Fixed versus adjustable rate loans
With a fixed-rate loan, your monthly payment stays the same for the entire duration of the loan. The amount allocated for principal (the amount you borrowed) goes up, but the amount you pay in interest will go down in the same amount. The property tax and homeowners insurance will go up over time, but in general, payments on these types of loans change little over the life of the loan.
Your first few years of payments on a fixed-rate loan are applied primarily toward interest. The amount paid toward principal goes up slowly each month.
You can choose a fixed-rate loan to lock in a low rate. People select fixed-rate loans when interest rates are low and they wish to lock in the lower rate. For homeowners who have an ARM now, refinancing into a fixed-rate loan can provide more consistency in monthly payments. If you have an Adjustable Rate Mortgage (ARM) now, we can help you lock in a fixed-rate at a favorable rate. Call Ward Kilduff Mortgage at (860) 658-7100 to learn more.
There are many types of Adjustable Rate Mortgages. ARMs usually adjust every six months, based on various indexes.
Most ARM programs have a "cap" that protects borrowers from sudden increases in monthly payments. Some ARMs won't increase more than two percent per year, regardless of the underlying interest rate. Sometimes an ARM has a "payment cap" that guarantees your payment won't go above a certain amount over the course of a given year. The majority of ARMs also cap your rate over the duration of the loan period.

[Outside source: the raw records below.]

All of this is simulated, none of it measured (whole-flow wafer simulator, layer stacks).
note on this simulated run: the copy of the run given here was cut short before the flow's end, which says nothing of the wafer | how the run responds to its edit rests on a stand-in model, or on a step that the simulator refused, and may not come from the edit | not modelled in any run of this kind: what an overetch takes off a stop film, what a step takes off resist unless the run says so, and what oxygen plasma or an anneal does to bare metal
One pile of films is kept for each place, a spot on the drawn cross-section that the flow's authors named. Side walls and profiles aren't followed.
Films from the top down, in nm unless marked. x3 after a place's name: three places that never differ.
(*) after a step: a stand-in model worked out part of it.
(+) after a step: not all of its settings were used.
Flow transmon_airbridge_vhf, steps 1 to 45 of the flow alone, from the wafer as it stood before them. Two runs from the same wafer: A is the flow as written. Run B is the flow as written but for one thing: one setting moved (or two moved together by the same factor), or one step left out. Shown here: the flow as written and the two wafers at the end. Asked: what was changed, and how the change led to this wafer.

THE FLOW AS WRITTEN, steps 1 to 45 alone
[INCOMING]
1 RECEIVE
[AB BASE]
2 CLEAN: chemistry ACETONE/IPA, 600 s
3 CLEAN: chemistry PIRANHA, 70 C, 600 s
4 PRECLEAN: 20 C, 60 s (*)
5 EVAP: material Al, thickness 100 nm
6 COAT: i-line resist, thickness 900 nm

ARMs most often feature the lowest rates at the start. They guarantee that rate from a month to ten years. You may have heard about "3/1 ARMs" or "5/1 ARMs". For these loans, the initial rate is set for three or five years. After this period it adjusts every year. These types of loans are fixed for a certain number of years (3 or 5), then they adjust. These loans are often best for borrowers who expect to move within three or five years. These types of adjustable rate programs most benefit people who will move before the initial lock expires.
You might choose an Adjustable Rate Mortgage to take advantage of a lower initial rate and count on moving, refinancing or absorbing the higher rate after the introductory rate goes up. ARMs can be risky when housing prices go down because homeowners could be stuck with rates that go up when they can't sell or refinance with a lower property value.